Sentencing Reforms Are Desperately Needed Before Crowding Ignites A
Violent Outburst

California is fortunate that conditions in its crowded prisons haven't
yet led to riots.

But by late spring, the acting head of prisons predicts, the system
will reach its bursting point. It will fill even makeshift beds in day
rooms and libraries and no longer be able to accept new prisoners.
County jails that serve as holding tanks and have their own caps on
the number of inmates they can safely house might begin releasing
other prisoners and suspects into the community.

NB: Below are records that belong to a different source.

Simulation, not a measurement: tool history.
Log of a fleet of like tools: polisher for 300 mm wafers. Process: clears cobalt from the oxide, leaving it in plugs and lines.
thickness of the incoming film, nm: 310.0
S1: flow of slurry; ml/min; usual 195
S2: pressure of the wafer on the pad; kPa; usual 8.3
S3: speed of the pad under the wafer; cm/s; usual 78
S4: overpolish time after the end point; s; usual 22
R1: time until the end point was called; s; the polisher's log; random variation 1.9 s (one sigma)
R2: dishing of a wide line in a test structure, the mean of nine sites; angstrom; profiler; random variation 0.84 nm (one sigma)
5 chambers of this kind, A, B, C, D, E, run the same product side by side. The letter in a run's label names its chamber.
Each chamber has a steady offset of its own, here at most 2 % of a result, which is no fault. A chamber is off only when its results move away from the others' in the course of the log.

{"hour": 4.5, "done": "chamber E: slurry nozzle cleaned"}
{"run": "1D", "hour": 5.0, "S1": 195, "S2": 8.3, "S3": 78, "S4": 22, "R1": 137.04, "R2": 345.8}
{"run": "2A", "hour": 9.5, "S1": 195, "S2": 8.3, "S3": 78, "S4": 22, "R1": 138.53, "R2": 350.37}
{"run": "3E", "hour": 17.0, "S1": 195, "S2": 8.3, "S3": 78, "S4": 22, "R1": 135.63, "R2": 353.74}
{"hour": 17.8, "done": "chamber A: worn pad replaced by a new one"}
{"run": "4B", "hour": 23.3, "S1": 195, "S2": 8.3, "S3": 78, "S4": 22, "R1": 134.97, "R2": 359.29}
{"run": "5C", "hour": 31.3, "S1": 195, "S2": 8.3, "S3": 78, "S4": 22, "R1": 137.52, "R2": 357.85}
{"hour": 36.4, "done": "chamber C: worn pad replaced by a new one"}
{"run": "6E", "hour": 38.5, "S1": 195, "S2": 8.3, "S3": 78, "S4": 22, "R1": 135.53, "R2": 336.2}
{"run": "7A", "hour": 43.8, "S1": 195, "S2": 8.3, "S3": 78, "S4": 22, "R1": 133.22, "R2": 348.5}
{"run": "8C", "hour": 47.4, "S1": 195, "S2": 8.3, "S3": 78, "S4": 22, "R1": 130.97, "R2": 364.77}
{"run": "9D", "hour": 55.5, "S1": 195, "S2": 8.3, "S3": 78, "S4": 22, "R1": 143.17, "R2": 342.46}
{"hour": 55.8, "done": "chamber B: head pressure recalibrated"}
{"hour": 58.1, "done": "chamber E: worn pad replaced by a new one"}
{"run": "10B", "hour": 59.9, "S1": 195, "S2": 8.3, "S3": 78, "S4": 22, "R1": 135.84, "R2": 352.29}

Before adjourning last week, legislators ignored the problem, despite
the special prison session that Gov. Schwarzenegger had called in
June. If they continue to abdicate, the federal judge overseeing some
operations of the system will probably step in, with expensive
solutions the Legislature and taxpayers might not like.

Prisons must be a top priority when lawmakers return to Sacramento
next year. Parole and sentencing reform must be part of the solution.
Neither the governor's excessive $6 billion prison-building scheme,
nor the Senate's $918 million alternative, which the Assembly turned
aside, included it.

Experts like UC-Irvine criminologist Joan Petersilia say that as many
as 10 percent of the 173,000 inmates don't belong in the state's 33
prisons. They're non-violent repeat offenders who churn through the
system as a result of technical parole violations. Thousands more are
in for drug use.

Other states have taken different approaches to sentencing and parole,
including using more electronic monitoring. Parolees facing revocation
for drug use serve time in community settings and get treatment.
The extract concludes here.